Saturday, January 15, 2011

Well thought out life

I’ve Never fit in. Never have. I’m not really to sure why. I just haven’t. I’m not trying to be sad, or write a sort of “woe as me” piece here. Thing is actually, I’m ok with it. I’ve lived with it forever and I assume I will live with it for the next whatever. I’m always sort of the one looking in. I think if you would ask any of my closest friends, the few I have, they would all agree that I’m not the most compromising person around. I’m very sure in my ways. For example, I hate water; loathe it with all my being. I don’t like being wet, I don’t like swimming. I very much like being near water, like on the beach or on a pier or lakeside, I just don’t like being in water. I’ve been on trips with friends on a lake or near the ocean, and everyone is either in the water or being towed behind a boat on one of those hideous tube things. Inevitably they will say “your turn Cory.” And I will say “no thanks.” “Come on, just once!” they will plead, “I’m good” I’ll say. “Come on, don’t be a wuss.” This goes on for some time and I will hold a stern “no.” I just don’t like water. I’m not getting in. this makes me out to be a bit of a spoilsport and I don’t get invited back. In truth I’m not a spoilsport. I’m not preventing anyone else from having fun; I just don’t like being wet. I’m perfectly happy where I am. I think people are worried I’m not having any fun, so they in turn are not having any fun. I’m the exact opposite. I don’t care so much about what other people are doing as long as I’m having fun. This is a blessing and a curse all in one. The result of this thought process is that I’ve lived an incredibly happy life mostly alone, the friends I have are good ones and then there is everyone else. And do you know what? I think I like it that way. I have no appearances to keep. I’ve not got a lot of the kind of half-friendships most people keep. I don’t have 6 trillion friends on FacePage. I have 160. That may seem like a lot but after very little research I have concluded that most people have an average of 347. All the people I have contacted on myface are people I would actually like to here from, and am genuinely interested in seeing what they are up to. As a result of all this, people often think I’m a ass-hat and don’t even give me a chance. Truth is, I’m not. I’m the nicest guy you’ll ever meet.

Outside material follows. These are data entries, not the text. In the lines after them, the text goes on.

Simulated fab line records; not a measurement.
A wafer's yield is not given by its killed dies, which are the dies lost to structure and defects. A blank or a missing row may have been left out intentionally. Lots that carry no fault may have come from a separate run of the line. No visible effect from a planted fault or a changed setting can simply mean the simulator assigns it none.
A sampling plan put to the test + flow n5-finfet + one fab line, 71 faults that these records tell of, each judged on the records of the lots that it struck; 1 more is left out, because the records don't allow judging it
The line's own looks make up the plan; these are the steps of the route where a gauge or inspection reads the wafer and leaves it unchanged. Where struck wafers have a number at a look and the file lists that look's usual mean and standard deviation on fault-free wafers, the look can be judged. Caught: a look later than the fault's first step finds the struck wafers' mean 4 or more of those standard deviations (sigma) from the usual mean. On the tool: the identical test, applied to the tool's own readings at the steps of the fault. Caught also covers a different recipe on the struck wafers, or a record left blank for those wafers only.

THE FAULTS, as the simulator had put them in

I think this all comes from somewhere deep inside me. As I said, I don’t fit in, but really I don’t want to fit in, never have. I don’t know why, just never have. It killed my parents with the “why cant you just be like the other boys” or “why do you have to wear two different colour shoe’s to school?” I heard so often when I was younger. At a point I think they just gave up and said let him wear it. But lets hang on parents. Do you really want me to be like all the other boys in school? You want me to get in fights, and get caught smoking behind the cafeteria? You want me to drink too much beer, play football and have no respect for women? In the words of George Carlin, Just think of how stupid the average person is, and then realize half of them are ever stupider than that. I just didn’t think it was cool to try and emulate these loud, obnoxious, mouth breathers. But still I think its something deeper than that. I just have his need to stand out, to be different, in everything. I think if you are this way, and a lot of you are, you understand completely. If not, you never will understand, and that’s okay. I think in life you just have to figure out who you are, and I think I found myself a lot sooner than most do. As a result I didn’t, and still don’t, have anything to prove to anyone, and that pisses a lot of people off. It really shouldn’t but it does. But I don’t care, as I said, I’m perfectly happy where I am. In the end, that’s all that matters.